There are empty chairs in Schenectady High School’s ninth-grade classrooms, and teachers couldn’t be happier.
That’s because more students than usual passed last year and went on to 10th grade; only 60 freshmen are repeating ninth grade this year. In the past, about 100 students — 20 percent of the class — failed freshman year on their first try.
Nationally, about 90 percent of those who fail ninth grade never graduate, so a decrease in the freshman failure rate is expected to equate to a significant increase in the graduation rate.
In addition, 115 more freshmen than usual passed the Regents exam in algebra, the first major hurdle to graduation. And about 40 students who had repeated ninth grade managed to pass their classes under a new, intense program to help them catch up.
The changes might be small, but they add up to 195 more students than usual now on track to graduate.
Part of the success is a result of the district’s new attendance deans, who haul freshmen out of bed, break up parties and search out students skipping class at McDonald’s or Stewart’s. The district’s new attendance system notifies the deans as soon as the student is late for the first class of the day, and students are brought directly to class as soon as they’re found.
But once the students get to class, the teachers have to get them to learn. So teachers started by using what they call the age-plus-two model.
Teenagers can listen to a lecture for the amount of time equal to their age plus two minutes, English teacher Sara Kromer said. Then teachers should switch to discussions, small group activities, writing assignments and other work.
That was one of the many new methods taught over the past two summers at the high school. Many of the ninth grade teachers spent all summer learning new ways of teaching, writing curriculum and keeping children interested.
“A lot of things just don’t happen magically,” Principal Peg Normandin said of the improvement in the ninth grade passing rate. “A good chunk of our teachers spent the summer in this building.”
Normandin is in charge of implementing a school improvement plan ordered by the state because of the students’ poor performance.
It’s working, Kromer said. Her students are now focusing longer and learning far more in each class period.
“They don’t get burnt out because they’re not listening to me that long,” she said.
In global studies — another class that used to be heavy on lectures — students recently moved from station to station around the room, reading data about the six main issues creating the Israeli-Arab conflict.

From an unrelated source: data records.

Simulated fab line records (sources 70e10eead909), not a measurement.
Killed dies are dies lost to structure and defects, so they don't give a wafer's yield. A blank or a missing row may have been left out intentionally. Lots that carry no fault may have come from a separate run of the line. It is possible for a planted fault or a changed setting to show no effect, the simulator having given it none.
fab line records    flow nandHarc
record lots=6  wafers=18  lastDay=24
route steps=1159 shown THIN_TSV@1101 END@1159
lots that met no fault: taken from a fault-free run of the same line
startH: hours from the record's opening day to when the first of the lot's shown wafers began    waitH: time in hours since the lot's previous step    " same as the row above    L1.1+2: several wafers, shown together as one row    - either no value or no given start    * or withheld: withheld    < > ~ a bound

At each station, small groups debated how to rank how difficult each issue was for the Israelis and Arabs to overcome. Then each student wrote a brief explanation for their ranking system.
“They’re evaluating, analyzing,” said teacher Jennifer Burroughs. “It was a lot better than sitting there writing notes.”
Teachers also got rid of homework. Grades are now based solely on how the student does on tests, and everything else is considered practice.
But they still offer take-home practice work, and they tell the students that practice is the best way to prepare for the “big game” — otherwise known as the next test.
“I tell them, if you don’t practice before the basketball game, you won’t do well,” said math teacher Molly Bracken. “We’re trying to help the students see past the end of their nose.”
Normandin says grades are now far more accurate, because they’re based on the student’s abilities rather than effort. Turning in homework doesn’t help a failing student pass the class, and ignoring the homework doesn’t drag down the grade of the student who has already mastered the material.
Getting more students to pass ninth grade isn’t enough to fix the district’s 59 percent graduation rate. If the district’s only problem were the 20 percent freshman failure rate, it would have an 80 percent graduation rate — an enviable figure that would put it in competition with many suburban schools.
The trouble is that many students in the past got through their classes but failed the Regents exams, which are required for a diploma.
One of the biggest hurdles is the algebra exam, which is normally given at the end of ninth grade.
In Schenectady, so many students do poorly in math that half used to be shunted into a two-year algebra class. To catch up, they have to pass three Regents exams in 10th grade, instead of just two: global studies and science.
So last year, district officials decided to push all of its ninth graders to take the exam. Out of 540 freshmen, 500 took the Regents, and 308 passed it.
That’s a huge improvement: Just two years ago, only 193 ninth graders passed the exam. The new data means that 115 students are now more likely to graduate on time.
For most of those students, the difference was the freshman seminar, a special skills-focused class for students who did poorly in eighth grade. About half of the freshman class is assigned to the seminar each year.
All of the core subject teachers co-teach the seminar, but halfway through the school year, they all start to focus on math.
“They integrated math into everything,” Normandin said.
All five teachers became math teachers, working with students in small groups during the seminar.
Bracken taught her co-teachers the “quick and dirty” basics of each lesson, and they “hammered it home,” she said. It wasn’t rote drilling: there were games and prizes. They tried to make it interesting, but they kept reminding the students of the “big game” at the end of the year.
In English class, students learned math-related vocabulary questions and studied the meaning of math’s word questions, which are a test of reading as well as math.
In global studies, they charted human rights violations by region to determine the worst offenders. They calculated oil production figures when they studied the oil crisis.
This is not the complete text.